This is a cozy mystery. I don’t read a lot of cozy mysteries, unless you count Zachary Shatzer’s Roberta and Mr. Bigfluff stories, which are really parodies of cozies, rather than straight-up cozy mysteries. That said, this is a genre where the line between serious and parody is sketchy at best. More on that in a bit. But c’mon, it’s a Halloween book. How could I not read it?
The protagonist of the book is Tessa, a 30-year-old woman who has moved back to her small Minnesota hometown after the death of her husband. To take her mind off her loss, she has thrown herself into the job of helping out at her family’s B&B and helping run the town’s annual Halloween hayride.
The latter becomes more complicated when Earl Stone, the rather unpleasant fellow who owns the land for the hayride, is found run over with the tractor. Tessa is forced to use the detective skills she’s learned from listening to True Crime podcasts to solve the case. And all this while juggling deciding which of her two admirers–Clark the handsome football coach or Max the handsome policeman–she will favor with dressing up in a couples Halloween costume.
Already, you perhaps begin to see what I mean. The news of the murder, and the news that two of her suitors want to dress up in matching costumes, are given equal emotional weight.
Also, the writing style itself is a little… curious. Generally, it’s thought to be bad form to repeat the same word too many times in a sentence. Yet, this happens frequently here. Indeed, it happens so often it’s almost like a kind of literary device. Mark Paxson once wrote a story where he would pick a word out of the dictionary at random, and use it as a prompt for what would happen next. It feels like something similar is going on here, only the challenge is to see how many times you can use the word in the same paragraph.

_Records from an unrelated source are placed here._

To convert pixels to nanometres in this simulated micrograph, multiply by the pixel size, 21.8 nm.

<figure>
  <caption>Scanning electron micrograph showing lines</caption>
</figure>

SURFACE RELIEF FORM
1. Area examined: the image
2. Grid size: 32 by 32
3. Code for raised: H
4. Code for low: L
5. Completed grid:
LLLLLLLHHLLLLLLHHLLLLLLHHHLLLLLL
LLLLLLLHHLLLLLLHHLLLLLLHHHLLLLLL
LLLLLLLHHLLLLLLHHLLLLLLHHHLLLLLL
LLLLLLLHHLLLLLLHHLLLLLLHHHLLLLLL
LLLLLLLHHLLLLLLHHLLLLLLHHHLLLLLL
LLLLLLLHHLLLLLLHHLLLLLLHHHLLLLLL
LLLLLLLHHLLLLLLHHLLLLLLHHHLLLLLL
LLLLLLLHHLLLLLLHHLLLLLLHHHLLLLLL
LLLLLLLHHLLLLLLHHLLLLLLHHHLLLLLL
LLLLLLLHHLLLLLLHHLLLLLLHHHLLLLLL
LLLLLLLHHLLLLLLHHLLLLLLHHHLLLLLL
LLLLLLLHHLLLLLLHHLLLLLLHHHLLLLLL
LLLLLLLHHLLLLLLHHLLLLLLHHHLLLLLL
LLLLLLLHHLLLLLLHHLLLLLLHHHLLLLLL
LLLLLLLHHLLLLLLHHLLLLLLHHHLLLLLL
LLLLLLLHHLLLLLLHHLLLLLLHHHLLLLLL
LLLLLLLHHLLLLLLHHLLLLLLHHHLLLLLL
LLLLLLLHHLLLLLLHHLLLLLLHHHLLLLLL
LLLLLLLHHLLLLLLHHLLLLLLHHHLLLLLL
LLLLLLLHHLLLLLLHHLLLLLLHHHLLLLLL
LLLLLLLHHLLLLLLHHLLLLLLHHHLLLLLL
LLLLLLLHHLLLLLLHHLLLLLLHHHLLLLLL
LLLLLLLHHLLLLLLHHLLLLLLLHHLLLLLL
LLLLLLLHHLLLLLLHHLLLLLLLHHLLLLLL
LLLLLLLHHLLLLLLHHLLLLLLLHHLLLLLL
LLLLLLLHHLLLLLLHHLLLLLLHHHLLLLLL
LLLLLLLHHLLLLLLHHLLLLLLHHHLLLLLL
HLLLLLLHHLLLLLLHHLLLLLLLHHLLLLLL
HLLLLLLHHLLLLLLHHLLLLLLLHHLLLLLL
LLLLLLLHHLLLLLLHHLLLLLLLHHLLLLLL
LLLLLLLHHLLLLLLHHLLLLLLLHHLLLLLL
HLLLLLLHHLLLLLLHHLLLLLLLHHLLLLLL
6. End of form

But again: it’s a cozy mystery. Cozy mysteries are, by their nature, not that serious. That’s not to say it’s an outright comedy like Shatzer’s books are. At least, I don’t think so.
Perhaps the best way to describe it is as camp. Camp is always a difficult thing to define, though; and one man’s camp may be another man’s… whatever the opposite of camp is. But offhand, I’d say this book is more camp than Mr. Humphries.
I was able to figure out who the killer was about 70% of the way into the book, but again: “Zis is a cozy, ve don’t surprise here!” Cozies are about the familiar and the comfortable; surprise and suspense are antithetical to this. Perhaps the whole concept of a cozy mystery is inherently contradictory, like asking for “safe danger.”
Then again, isn’t this the whole concept behind amusement parks, too? The illusion of danger, while actually being rigorously designed for safety? No, faulting a cozy mystery for being too predictable is like faulting water for being too wet.
You know what this story needs? A change of narration. Instead of being told by the investigator herself, who makes all the deductions plain to the reader right away, we needed a framing device. Someone telling the story of Tessa’s investigation through their own bewildered eyes. A Dr. Watson, a Captain Hastings, a (to use that memorable phrase of Stephen Leacock’s) “Poor Nut”:
Here, at once, the writer is confronted with the problem of how to tell the story, and whether to write it as if it were told by the Great Detective himself. But the Great Detective is above that. For one thing, he’s too silent. And in any case, if he told the story himself, his modesty might hold him back from fully explaining how terribly clever he is, and how wonderful his deductions are. So the nearly universal method has come to be that the story is told through the mouth of an Inferior Person, a friend and confidant of the Great Detective. This humble associate has the special function of being lost in admiration all the time. In fact, this friend, taken at his own face value, must be regarded as a Poor Nut.
That’s from Leacock’s essay “The Great Detective,” which I highly recommend.
Still, the acid test of any book is whether or not the reader enjoys it. I actually did enjoy this. Perhaps I enjoyed it in the same way I enjoy Captain Corelli’s Mandolin or Elvira’s Movie Macabre, but I enjoyed it nonetheless. And so ironic enjoyment comes right around to being sincere again. Strange how that works.
Anyway, if you like cozy mysteries and/or Halloween, give it a whirl.
Sounds like a Hallmark movie gone horrible wrong!!!
Thanks for the shout out.
Or maybe… gone horribly right!!! 😀
I’ll check in with the missus, my local Hallmark movie expert, on this and see what she thinks.
I don’t read a lot of cozy mysteries for the same sort of reasons you mentioned in your post, but I love the fact that they often have puns for titles and are set around so many holidays!